October 4, 2006

Iraq Revisited

I've been reading and commenting on a remarkable blog maintained by one Daniel Larison, of all things a graduate student in Byzantine studies at Chicago. He's astoundingly prolific, a good writer, quite erudite, and his opinions emerge from no cookie-cutter I'm familiar with.

Larison's some a kind of paleo-conservative, but an unusal kind. Among other things, he is strongly opposed--on principle--to the Iraq war and to interventionism generally.
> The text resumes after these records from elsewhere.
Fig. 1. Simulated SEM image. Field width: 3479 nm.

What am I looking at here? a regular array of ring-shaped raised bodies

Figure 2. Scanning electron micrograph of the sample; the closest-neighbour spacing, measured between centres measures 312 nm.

He posted here on Daniel Linker's vanishing blog, and then turns to Victor Davis Hanson, whom I defended in a comment. Larison also went into a long riff on what he regards as inconsistent latecoming opposition to the Iraq war based upon things like Administration incompetence, rather than a fundamental disagreement about the underlying rationale for the war. It's a long post, so I'll follow fair use and just supply an excerpt:
When people say that so-and-so was on the wrong side of history, this invariably means that he was on the losing side of a war or a revolution, and when they say “wrong” side they usually mean it very much in terms of moral judgement. This is what it means 95% of the time it is used. Likewise, when your ideas are allegedly consigned to the “dustbin of history,” it is almost always because you lost a war. Wars, in this view of history, prove the supremacy and value of some ideas over others. This is simply untrue, but it does help explain why people who believe this–or at least talk as if they believe this–are perfectly happy to endorse wars for ideological causes, because they are already convinced that winning wars will vindicate and “prove” their ideas right. Incidentally, that is why there are so many on the left and nominal right emphasising incompetence as the central flaw of the administration. While real, dissident conservatives have stressed the evils of the administration’s ideological tunnel vision, incompetence has been the buzzword for all of the former war supporters who have since seen the light. The script goes something like this: intervening militarily to democratise rogue states and enforce nonproliferation regimes is more or less a good solution, but this crowd has simply screwed it up too badly. There are also those who are zealous war supporters but who focus on administration incompetence as a way of exculpating the ideas tied to the war–democratisation, interventionism, preemption, etc.–from the judgement that they think defeat in war imposes on whether ideas are sound or not. Four out of five times these days when you find a born-again war opponent, he will cite his support for the principle of doing what we did in Iraq but will also lament the poor execution. This is rather like the wisdom of the man who says, “If only I had been allowed to drive the car off the cliff, we wouldn’t have crashed.”
It seems to me, first of all, that incompetence is a legitimate reason to reverse ground on the war. In determining whether a war is just, one consideration is the likelihood of success. It is morally more questionable to kill and be killed on fool's errand than where success to a just purpose is likely.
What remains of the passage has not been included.